MEET THE FILMMAKER

JAMES REDFORD, HAPPENING: A CLEAN ENERGY REVOLUTION

It’s been difficult to ignore the signs of global warming these past few months – between Hurricane Harvey slamming into Texas and the devastation in Puerto Rico in the wake of Hurricane Maria, it seems like nowhere is safe. And while that’s true, there are still many positive steps being taken to counteract the changes in our climate.

James Redford’s most recent documentary, Happening: A Clean Energy Revolution, is one of them. This isn’t Redford’s first film, nor is it his first time screening at Mill Valley – he has attended the Mill Valley Film Festival with a film three times prior, most recently last year with California Typewriter, for which he was executive producer. But how does one transition from a film about typewriters to documentary exploring clean energy?

About three years ago, Redford said, he saw the documentary Chasing Ice, about melting glaciers around the globe. “What else do we need to explain to people?” he recalls thinking. “What else do we need to do, to get beyond feeling indifference and despair, and getting back on board to fix the situation?”

Renewable energy soon presented itself as a great topic to explore, both for its viability and accessibility, but also because it was a movement that was already underway. “The solution is here, and clean energy is inevitable,” Redford said. “The right thing will happen. The question is, what kind of world will we be living in when it does?”

So, like a true documentarian, Redford set off to explore and better understand what was happening in the clean energy world, and how it had already expanded into daily life. He didn’t have to travel far: residents of Marin County receive 50% clean energy through the local public utility, Marin Clean Energy. And converting to 100% clean energy is surprisingly easy and can cost as little as $5-10 a month. The only problem, Redford realized, was that people didn’t know their options.

“Only a tiny fraction of people know they can [go green],” he said. “A lot of it is education and awareness. In California you’re talking about one million people that aren’t on renewable [energy] that could be.”

His journey to explore clean energy took him across California and beyond, from deserts in Nevada to the outskirts of Buffalo, New York. The going wasn’t always easy. “I was struggling with hypocrisy,” he said, and he found it difficult to document carbon neutrality without attempting it himself. “I thought, why don’t I document my own journey? People would relate more if they could relate to somebody making sense of all this. Documenting my own journey was a way of trying to be a conduit for a general audience, to asK the dumb questions that people were afraid to ask.”

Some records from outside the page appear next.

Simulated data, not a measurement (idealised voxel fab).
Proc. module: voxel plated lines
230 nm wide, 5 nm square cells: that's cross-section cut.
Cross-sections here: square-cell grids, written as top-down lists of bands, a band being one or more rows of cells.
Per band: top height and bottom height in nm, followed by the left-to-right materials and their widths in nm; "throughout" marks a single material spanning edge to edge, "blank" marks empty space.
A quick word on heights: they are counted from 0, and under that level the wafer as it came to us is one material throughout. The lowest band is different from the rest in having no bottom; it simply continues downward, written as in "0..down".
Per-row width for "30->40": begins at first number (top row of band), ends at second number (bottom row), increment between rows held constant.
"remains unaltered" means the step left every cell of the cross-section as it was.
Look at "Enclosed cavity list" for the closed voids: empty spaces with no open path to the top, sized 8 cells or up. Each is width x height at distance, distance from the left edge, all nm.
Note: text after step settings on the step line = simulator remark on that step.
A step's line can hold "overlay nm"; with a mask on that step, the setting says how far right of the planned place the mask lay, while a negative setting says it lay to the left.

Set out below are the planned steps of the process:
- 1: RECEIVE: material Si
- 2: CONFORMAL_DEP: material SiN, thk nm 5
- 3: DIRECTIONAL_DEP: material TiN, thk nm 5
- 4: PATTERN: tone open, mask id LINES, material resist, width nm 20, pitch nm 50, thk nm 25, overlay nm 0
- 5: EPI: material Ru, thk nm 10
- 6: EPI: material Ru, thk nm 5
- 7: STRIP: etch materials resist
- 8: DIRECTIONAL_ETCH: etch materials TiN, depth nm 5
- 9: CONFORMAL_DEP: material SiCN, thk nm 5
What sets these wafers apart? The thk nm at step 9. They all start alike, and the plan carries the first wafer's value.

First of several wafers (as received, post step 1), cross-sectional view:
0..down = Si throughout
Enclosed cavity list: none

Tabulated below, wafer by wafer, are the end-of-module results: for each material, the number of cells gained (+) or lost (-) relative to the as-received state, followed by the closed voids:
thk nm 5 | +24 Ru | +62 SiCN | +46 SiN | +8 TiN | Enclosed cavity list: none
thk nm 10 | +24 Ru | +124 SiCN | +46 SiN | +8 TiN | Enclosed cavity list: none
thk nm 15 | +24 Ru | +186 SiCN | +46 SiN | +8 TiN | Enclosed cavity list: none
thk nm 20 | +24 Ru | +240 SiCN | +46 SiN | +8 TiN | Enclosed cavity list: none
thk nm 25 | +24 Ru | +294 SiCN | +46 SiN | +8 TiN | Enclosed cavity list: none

Happening documents Redford’s learning curve in real time. While filming he even decided to take the leap and turn the camera on his own home, exploring the ways in which his house could utilize more clean energy.

On a larger scale, Redford also found that the clean energy economy is growing at a staggering rate; there are more people working in renewable energy than Google and Apple combined. (Solar alone employs more people in the US than the oil, coal and gas industries combined.)

“The jobs don’t lie,” he said. “This isn’t exploratory, it isn’t something we have to do, it’s already happening.”

All good news – but how can we help keep the ball rolling?

“We can’t expect our current government to get us out of [global warming], but we don’t need them to,” Redford said. Happening follows grassroots activists across the country who made great strides – and faced seemingly insurmountable obstacles – to help their communities transition to clean energy. Organizing on a local level is a great way to spark change, and helping educate people not only about global warming, but also alerting them to the small changes they can make, will help in the long run.

Technological strides – such as creating more batteries to store the excess energy from solar and wind power – will help make clean energy even more available in years to come. (In some cases in California, he found, there was too much clean energy available and it had to be shipped out of state.)

Curious how you can play a part in joining the clean energy revolution? Run, don’t walk, to the upcoming screening of Happening at MVFF40. “The only real way to change people is emotionally,” Redford said. “The best information in the world, if it doesn’t have an emotional connection, will be hard to get people to change their ideas or the ways they do things. Film is uniquely well suited to that.”

Filmmaker James Redford will attend both screenings of Happening: A Clean Energy Revolution; Sat, Oct 7 at 12:00pm at Christopher B. Smith Rafael Film Center, and Monday, Oct 9 at 1:15pm at the Sequoia in Mill Valley. He will participate in a Q&A with audience members following the screenings.